Republican victories in gubernatorial contests in New Jersey and Virginia yesterday were striped across the nation's newspapers this morning. The GOP and some in the press were quick to label the results a rebuke to Obama.

Late-breaking results of a special Congressional election in upstate New York that went to the Dems has clouded the picture, though. And some of the punditry labeling this a serious blow to the White House may go a bit too far. Patrick Kennedy is among those appearing in a Washington Post piece on the topic:

Independents, who were crucial to the president's election campaign, swung dramatically to Republicans in both state contests. If that pattern holds a year from now, Democratic lawmakers in swing districts could find themselves on the losing side of a reelection fight.

"Watching their party hemorrhage independent voters should send shivers down the spines of Democrat strategists as they look ahead to Senate elections next year in states like Nevada, Colorado, Connecticut, New Hampshire, Ohio, and Pennsylvania," declared Republican Sen. John Cornyn (R-TX) in a memo to reporters.

Democratic lawmakers were just beginning to digest the news, but expressed some concern about the impact on their futures if the effects linger into next year's election cycle.
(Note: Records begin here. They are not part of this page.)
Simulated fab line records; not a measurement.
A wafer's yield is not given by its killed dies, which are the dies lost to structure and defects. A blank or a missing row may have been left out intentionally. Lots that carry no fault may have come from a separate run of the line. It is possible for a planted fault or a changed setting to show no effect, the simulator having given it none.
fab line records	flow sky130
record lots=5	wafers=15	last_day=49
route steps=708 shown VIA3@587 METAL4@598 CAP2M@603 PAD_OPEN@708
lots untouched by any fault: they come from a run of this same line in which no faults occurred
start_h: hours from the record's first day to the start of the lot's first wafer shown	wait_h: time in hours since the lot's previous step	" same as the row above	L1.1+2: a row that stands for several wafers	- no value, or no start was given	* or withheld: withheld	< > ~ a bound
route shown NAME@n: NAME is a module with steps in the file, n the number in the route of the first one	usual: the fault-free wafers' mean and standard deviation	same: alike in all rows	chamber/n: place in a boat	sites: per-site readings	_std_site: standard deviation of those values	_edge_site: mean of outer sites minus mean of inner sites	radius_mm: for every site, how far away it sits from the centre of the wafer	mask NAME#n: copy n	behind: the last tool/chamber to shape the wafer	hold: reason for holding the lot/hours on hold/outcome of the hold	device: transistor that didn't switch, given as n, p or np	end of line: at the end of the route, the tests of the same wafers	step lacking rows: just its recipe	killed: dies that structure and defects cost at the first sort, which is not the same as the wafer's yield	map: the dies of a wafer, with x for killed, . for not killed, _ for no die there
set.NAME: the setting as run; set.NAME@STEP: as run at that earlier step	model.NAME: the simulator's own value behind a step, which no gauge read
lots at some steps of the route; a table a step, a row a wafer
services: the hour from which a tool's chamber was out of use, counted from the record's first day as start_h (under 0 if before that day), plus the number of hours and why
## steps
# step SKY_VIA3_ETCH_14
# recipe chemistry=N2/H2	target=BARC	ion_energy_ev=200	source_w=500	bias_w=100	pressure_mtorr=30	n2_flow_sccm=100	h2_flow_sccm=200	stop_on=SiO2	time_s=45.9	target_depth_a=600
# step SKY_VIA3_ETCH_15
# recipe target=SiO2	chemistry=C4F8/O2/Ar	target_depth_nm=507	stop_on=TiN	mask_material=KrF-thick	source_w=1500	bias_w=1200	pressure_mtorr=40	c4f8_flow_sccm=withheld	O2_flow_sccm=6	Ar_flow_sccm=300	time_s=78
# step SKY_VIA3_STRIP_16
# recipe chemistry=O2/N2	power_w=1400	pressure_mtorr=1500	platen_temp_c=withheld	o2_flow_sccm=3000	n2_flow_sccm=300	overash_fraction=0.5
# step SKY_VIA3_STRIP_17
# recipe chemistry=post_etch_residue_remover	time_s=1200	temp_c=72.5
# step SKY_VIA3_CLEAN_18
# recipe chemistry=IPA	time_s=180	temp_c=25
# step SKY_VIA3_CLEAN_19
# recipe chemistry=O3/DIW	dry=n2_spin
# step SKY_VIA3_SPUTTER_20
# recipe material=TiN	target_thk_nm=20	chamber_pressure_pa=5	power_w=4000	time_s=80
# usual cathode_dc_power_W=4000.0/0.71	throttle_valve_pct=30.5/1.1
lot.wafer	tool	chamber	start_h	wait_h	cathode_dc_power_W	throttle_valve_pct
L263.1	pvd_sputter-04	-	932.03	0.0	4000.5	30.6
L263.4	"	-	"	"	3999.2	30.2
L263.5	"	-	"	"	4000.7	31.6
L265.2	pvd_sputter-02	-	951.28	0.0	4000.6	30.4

"I think it kind of reflects a general anti-incumbent feeling," said  Rep. Patrick Kennedy (D-R.I.), acknowledging that such sentiment will hurt his party if it persists into 2010. "Next year is a millennium away, politically, so there's plenty of time for us. I guess we have a lot to be grateful for that the election isn't next month or next week."

Rep. Eliot Engel (D-N.Y.) said Democrats can boost their fortunes simply by doing what they promised last November.

"I think that Democrats were elected last year on the basis of change, and once we pass health care . . . that will fundamentally change the dynamics," Engel said, adding that voters were obviously concerned about the economy, "but hopefully by next year things will begin to turn around."

White House officials rejected what they said was overhyped conclusions about the impact on Obama of losing the governorships in New Jersey and Virginia, and instead sought to focus attention on the Democratic victory in New York's 23rd congressional district.

"We won a congressional seat that's been in Republican hands since Ulysses S. Grant was president, in part because of the disunity in the Republican party," senior adviser David Axelrod said in an early-morning phone interview. "That was the only truly national contest on the ballot."

Axelrod said the intervention of national conservatives in pushing the moderate GOP candidate out of the New York race will be the only lasting impact of the night.

"The most portentous thing that happened yesterday was that the right wing of the Republican party ran a moderate Republican essentially out of the race, and lost a seat they had held for more than 100 years," he said. "I don't take that as discouragement."